Ask Again
Not long after moving to Germany I began to realize two somewhat odd things. First everything you need can be found on the military installations I work on so you never need to go out to find anything. Groceries, libraries, shopping, fast food, entertainment, fuel for your vehicles, it’s all there. Maybe not every brand choice or selection, but you can get it. Second, there are some people who don’t ever go off post.
Not all of the locations in Germany, or even just in Europe, are like where I live. There are more soldiers where I am than any other location, all four of the places I have offices and regularly go have more soldiers than other places (there may be more sailors, Marines, or airmen at other locations but soldiers are concentrated here).
Ever since I realized there are people that don’t want to go out into Germany and explore I started trying to figure out why. I’ve asked myself, and even others, what they think about it and none of us could come up with a reason. Until I was asked one more time.
At a recent meeting at Netzaberg Middle School I found myself walking around the building with a large group of people that included the principal and a lawyer for the engineering firm that designed the school. The lawyer began asking the principal if they taught language to the students. He replied not really. There is a Host Nation Class in which they talk about things German and some Spanish/English classes but that’s really it. She began to talk about how in German schools they teach English from an early age. Nothing new there, I’ve long joked that someone who speaks two languages is bilingual, three languages is trilingual, and one language is American. And there was a touch of superiority in voice as we spoke.
But then she asked why some of the population never went out and saw the community or the country around them. It was asked with a holier than thou superior tone that I could tell she expected no sufficient answer for. The principal began explaining that the post was built so that literally everything needed was available. Sometimes when the soldier deploys the spouse and family are left here and they need the support that is the familiarity and comfort of a miniature slice of the US surrounded by a fence and Bavaria landscape. And then it hit me.
Not all of the people who are stationed here came here by choice like I did. Deep down you can say that they made a choice to join the Army or to accept orders or even just to go where their spouse was sent. There are people who have lived their entire lives in one town and one state. People who haven’t seen the glory and grandeur of the rest of the US. Folks who live where their grandparents lived, went to school where their parents went, hung out with their cousins for best friends, knew everyone in town, and went to the same school system for the full 12 years. I mean fifth generation in one town kind of folks who have never imagined leaving that town, the greatest town ever founded. But when they joined the military they were taken away to somewhere foreign. Maybe it was a different state, but maybe it was a different continent. Not everyone likes to be removed from their comfort zone. Some very much don’t want to leave their bubbles at all. Those are the souls that never leave post, never see the wonders of a Weinachtmarkt, or a thousand year old city or monuments to battles and wars they have never heard of. Those are the people who can take the opportunity of a lifetime and allow it to completely pass them by. These are the residents of the forest that refuse to see the trees.

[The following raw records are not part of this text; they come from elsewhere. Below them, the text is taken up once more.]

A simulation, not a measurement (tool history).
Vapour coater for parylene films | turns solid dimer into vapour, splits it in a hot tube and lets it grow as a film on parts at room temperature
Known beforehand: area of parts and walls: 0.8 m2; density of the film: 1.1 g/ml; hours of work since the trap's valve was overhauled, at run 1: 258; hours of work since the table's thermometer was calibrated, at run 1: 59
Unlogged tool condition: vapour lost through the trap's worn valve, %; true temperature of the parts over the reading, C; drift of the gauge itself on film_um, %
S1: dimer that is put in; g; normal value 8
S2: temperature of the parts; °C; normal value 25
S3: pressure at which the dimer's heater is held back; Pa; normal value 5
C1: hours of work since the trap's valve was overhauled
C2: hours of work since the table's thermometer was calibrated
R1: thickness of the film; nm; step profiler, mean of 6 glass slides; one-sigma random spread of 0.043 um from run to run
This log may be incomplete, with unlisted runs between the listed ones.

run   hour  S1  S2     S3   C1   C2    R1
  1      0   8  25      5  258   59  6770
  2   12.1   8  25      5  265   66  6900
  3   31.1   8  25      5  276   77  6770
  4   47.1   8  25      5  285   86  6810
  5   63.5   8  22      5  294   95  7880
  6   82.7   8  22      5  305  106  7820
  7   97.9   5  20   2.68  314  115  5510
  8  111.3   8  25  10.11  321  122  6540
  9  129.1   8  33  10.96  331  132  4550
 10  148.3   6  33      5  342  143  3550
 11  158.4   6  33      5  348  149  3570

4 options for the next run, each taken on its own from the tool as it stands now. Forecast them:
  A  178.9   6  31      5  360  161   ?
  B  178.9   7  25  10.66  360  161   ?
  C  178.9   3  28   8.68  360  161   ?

I have known people as I describe. I have been one of those people. I no longer fault anyone for choosing to avoid the chance to literally see the world. I also no longer wonder why they don’t leave, I get it. It is not just an arrogant American trait as I once believed. Finally, after having been asked one more time, it all came clear.
Personally I have come a long way from the fifth generation Biloxian who was born a half mile from where I lived the first 14 years of my life. My great-grandparents house, two blocks from my grandparents and six miles from my other grandparents. I went to the same school my parents went and had one teacher my Mom had, part of my elementary school was a school my grandfather attended. I knew everyone in town, graduated with people I’d known for 12 years, and hung out with my cousins so much that it sometimes feel I was related to everyone. I never imagined leaving Biloxi but after I did I never imagined moving back. It is still home, it will always be home. It is clear to me both why someone would take the more travelled road and stay in their Comfort Bubble but also and more importantly I understand that taking the road less travelled truly does make all the difference.